"Morvern Callar"

Samantha Morton comes to life in a deeply introspective film suffused with intimate naturalism. Plus she lounges around in her underwear.

Published September 12, 2002 7:43PM (EDT)

What is a Morvern Callar? A shy water bird sometimes seen (or only heard) in the Scottish isles? Some kind of intrusive fundraiser on your phone system? Or the soothsayer in a new quietist religion that is drifting through south London?

None of the above: Morvern Callar is a young woman who lives and works as a supermarket shelf-stacker in some dismal Scottish town. She's also the leading character in the new film by Lynne Ramsay ("Ratcatcher"), which, strangely, was not chosen for the New York Film Festival, but which I want to recommend.

Ms. Callar seems to wake up one morning to find her lover dead. We never learn why he's killed himself, and Morvern isn't unduly involved in that matter. It's odd, too, that the young man has no friends or relatives who call in, wondering what's become of him or the novel he was writing. But the novel is there on his word processor, the very place where a farewell note to Morvern urges her to send the book to publishers. She does so -- but only after deleting his and putting her own name on the title page.

But the young man leaves a bit of money, too, enough for her to take a holiday in Spain with her girlfriend, Lanna. She has a hotel fling there with a young man, she deepens her rapport with Lanna, and she seems aroused by the heat and mystery of Spain. There's a feeling of the world opening. But she is also sought out by two London publishers who offer her 100,000 pounds for "her" novel. She goes back to Scotland and then sets out for London.

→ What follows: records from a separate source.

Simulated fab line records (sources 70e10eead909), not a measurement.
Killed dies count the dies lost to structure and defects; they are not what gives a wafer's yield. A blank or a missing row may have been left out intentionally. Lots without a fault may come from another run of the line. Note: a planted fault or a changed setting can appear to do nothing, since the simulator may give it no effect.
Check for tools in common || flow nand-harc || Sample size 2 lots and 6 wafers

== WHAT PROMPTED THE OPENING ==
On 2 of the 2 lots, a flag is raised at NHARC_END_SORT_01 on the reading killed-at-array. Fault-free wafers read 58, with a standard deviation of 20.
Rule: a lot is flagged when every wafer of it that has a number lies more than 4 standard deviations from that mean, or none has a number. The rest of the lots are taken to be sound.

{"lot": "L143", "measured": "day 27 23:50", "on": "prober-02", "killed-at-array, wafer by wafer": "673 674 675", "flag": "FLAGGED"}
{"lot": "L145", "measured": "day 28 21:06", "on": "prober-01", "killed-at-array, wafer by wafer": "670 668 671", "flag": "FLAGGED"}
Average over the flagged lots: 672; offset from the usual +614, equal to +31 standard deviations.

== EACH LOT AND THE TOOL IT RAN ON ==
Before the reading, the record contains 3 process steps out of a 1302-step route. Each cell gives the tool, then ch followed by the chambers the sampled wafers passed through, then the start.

A lot of things don't happen. Neither she nor we get any sense of what the novel is like. She never reads it, let alone attempts to stretch herself into the role of being its author. And she never comes close to being found out. What happens to the body of the young man, you may ask? Well, Morvern cuts him up in bits and pieces and buries them in the wild Highland hills, unobserved. That this story situation is so fanciful, or dream-like, is undercut by the intimate naturalism of the filming, by the way Morvern so often lounges around naked or in her underwear, and by the vacant radiance of Samantha Morton in the central role.

Now if you add the story evasions (or gaps) to the extensive nudity, you might suspect that this is an independent movie short on ideas, except for those about getting made. Not so. This is actually a deeply felt story about a young person coming to life (despite the trigger of death), and it's about feelings, or a kind of spirituality, that transcend narrative details. That said, I don't think it would have a chance of holding the screen were it not for Ms. Morton. She played the pre-cog Agatha, in "Minority Report," and she has the potential to be a very considerable actress, no matter that she is hardly pretty in a conventional sense, let alone glamorous. There are times with this movie when the gap between Ms. Morton and the regular concept of "movie star" leaves the picture like a kind of reflective diary or a communion between Morvern and her inner thoughts.

Except that that's not quite right, either, for there are moments when she is ravishing in a film that seems to offer that kind of beauty (as much inner as outer) as the adventure or the test of maturity toward which Morvern Callar is tending. There could easily be another film growing out of this situation (it comes from a novel by Alan Warner), one that could reach as far as London, and end in wild comedy or grave tragedy. Morvern Callar might become a better novelist than her boyfriend. She might be exposed as a fraud. But for the moment of this intriguing, very sensual, truly introspective film, she is on the cusp, wondering how far she can carry the experiment with self. Samantha Morton may mean more to us one day than Lynne Ramsay; still, "Morvern Callar" is a fascinating picture and I look forward to seeing it open in American theaters.

This article has been corrected since it was first published.


By David Thomson

David Thomson is the author of "A Biographical Dictionary of Film" (new edition just published), "Rosebud: The Story of Orson Welles" and "In Nevada."